Before: SHRI DUVVURU RL REDDY, HON’BLE & SHRI S BALAKRISHNAN, HON’BLE

For Appellant: CA याथ क ओर से /
Hearing: 20/02/2023

PER S. BALAKRISHNAN, Accountant Member :

This appeal filed by the Revenue against the order of the Ld.

Commissioner of Income Tax (Appeals)-2, Guntur [CIT(A)] in ITA No.

0255/GNT/CIT(A)-2/2014-15, dated 30/09/2019 arising out of the order

passed U/s. 143(3) of the Income Tax Act, 1961 [the Act] for the AY

2011-12.

2.

Briefly stated the facts are that the assessee was intercepted by the

Deputy Directory of Income Tax (Inv.), Unit-III(1), Visakhapatnam at

Visakhapatnam Airport on 28/8/2010 and found Rs. 12 lakhs in his

custody. A statement was recorded from the assessee u/s. 131 of the Act

on 28/8/2010. The assessee is engaged in the Real Estate business and

is also a partner in M/s. A.R. Builders and M/s. Sai Padma Developers

along with his wife Smt. M. Padmavathi and others. Subsequently a

survey U/s. 133A of the Act was conducted in the assessee’s case and in

the case of M/s. A.R. Builders on the same date. In the statement

recorded on 28/8/2010, the assessee stated that he has not filed his

return of income and also stated that the money found in his possession

belongs to him but could not give the details of the sources for the same.

The assessee also voluntarily offered to pay the income tax on the same.

The assessee also stated that no books of accounts have been

maintained in respect of his business and that of the firms in which he is

a partner. Subsequently a notice U/s. 142(1) of the Act was issued on

3/10/2011 and duly served on the assessee. In response, the assessee

filed his return of income on 19/12/2011 admitting a total income of Rs.

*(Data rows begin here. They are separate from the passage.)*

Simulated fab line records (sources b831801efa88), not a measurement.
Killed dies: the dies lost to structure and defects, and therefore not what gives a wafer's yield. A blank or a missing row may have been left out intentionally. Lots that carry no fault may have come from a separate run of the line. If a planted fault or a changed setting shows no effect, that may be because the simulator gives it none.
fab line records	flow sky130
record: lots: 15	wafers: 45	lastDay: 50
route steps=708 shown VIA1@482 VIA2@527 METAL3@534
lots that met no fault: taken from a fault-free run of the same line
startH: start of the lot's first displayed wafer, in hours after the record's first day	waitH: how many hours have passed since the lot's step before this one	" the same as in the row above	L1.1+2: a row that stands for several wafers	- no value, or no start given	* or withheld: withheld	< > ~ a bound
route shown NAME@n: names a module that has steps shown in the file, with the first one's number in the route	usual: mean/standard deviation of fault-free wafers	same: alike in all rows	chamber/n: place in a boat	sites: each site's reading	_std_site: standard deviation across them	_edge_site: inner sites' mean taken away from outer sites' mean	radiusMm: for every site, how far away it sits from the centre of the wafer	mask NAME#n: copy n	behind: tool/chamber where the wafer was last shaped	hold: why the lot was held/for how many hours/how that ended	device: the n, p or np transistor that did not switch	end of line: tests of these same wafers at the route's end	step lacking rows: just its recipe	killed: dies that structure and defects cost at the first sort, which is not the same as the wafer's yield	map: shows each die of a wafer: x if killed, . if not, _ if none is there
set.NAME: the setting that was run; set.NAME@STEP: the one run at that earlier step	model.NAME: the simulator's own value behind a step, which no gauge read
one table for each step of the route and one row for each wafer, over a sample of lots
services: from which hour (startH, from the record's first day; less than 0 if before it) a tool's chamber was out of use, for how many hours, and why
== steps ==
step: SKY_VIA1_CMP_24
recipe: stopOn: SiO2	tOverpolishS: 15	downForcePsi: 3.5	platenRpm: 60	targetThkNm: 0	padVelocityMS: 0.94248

6,57,000/-. Subsequently, the case was taken up for scrutiny and

notices u/s. 143(2) and 142(1) of the Act were issued and served on the

assessee. In response, the assessee’s Authorized Representative

appeared from time to time and furnished the information called for by

the Ld. AO. Considering the information furnished and the material

available on record, the Ld. AO concluded the assessment by making the

following additions:

(i) Unexplained money found in the possession of Rs. 12,00,000 assessee (ii) Unexplained investment in purchase of Rs. 43,59,500 property at Pendurti (iii) Short Term Capital Gains Rs. 99,00,500 (iv) Additional profit Rs. 1,99,510 (v) Unexplained credits in various bank accounts Rs. 54,89,800

Aggrieved by the above additions made by the Ld. AO, the assessee

preferred an appeal before the Ld. CIT(A), Visakhapatnam. Later the

appeal was transferred to the Ld. CIT(A)-2, Guntur.

3.

On appeal, the Ld. CIT(A), issued notices U/s. 250A on 14/7/2014;

10/12/2014 and 19/3/2019. In response to the notices, the assessee’s

Authorized Representative filed various details and made written

submissions before the Ld. CIT(A). During the course of the appeal

proceedings, the Ld. CIT(A) forwarded the additional evidence filed by

the assessee and called for remand report from the Ld. AO. The Ld. AO

submitted his remand report on 3/3/2017. The remand report of the Ld.

AO was forwarded to the assessee for his rebuttal thereon. In addition to

rebuttal of the remand report, the assessee’s Representative filed a

detailed note before the Ld. CIT(A). Considering the submissions of the

assessee and the material furnished before the Ld. CIT(A), the Ld. CIT(A)

partly allowed the appeal by deleting the additions made by the Ld. AO.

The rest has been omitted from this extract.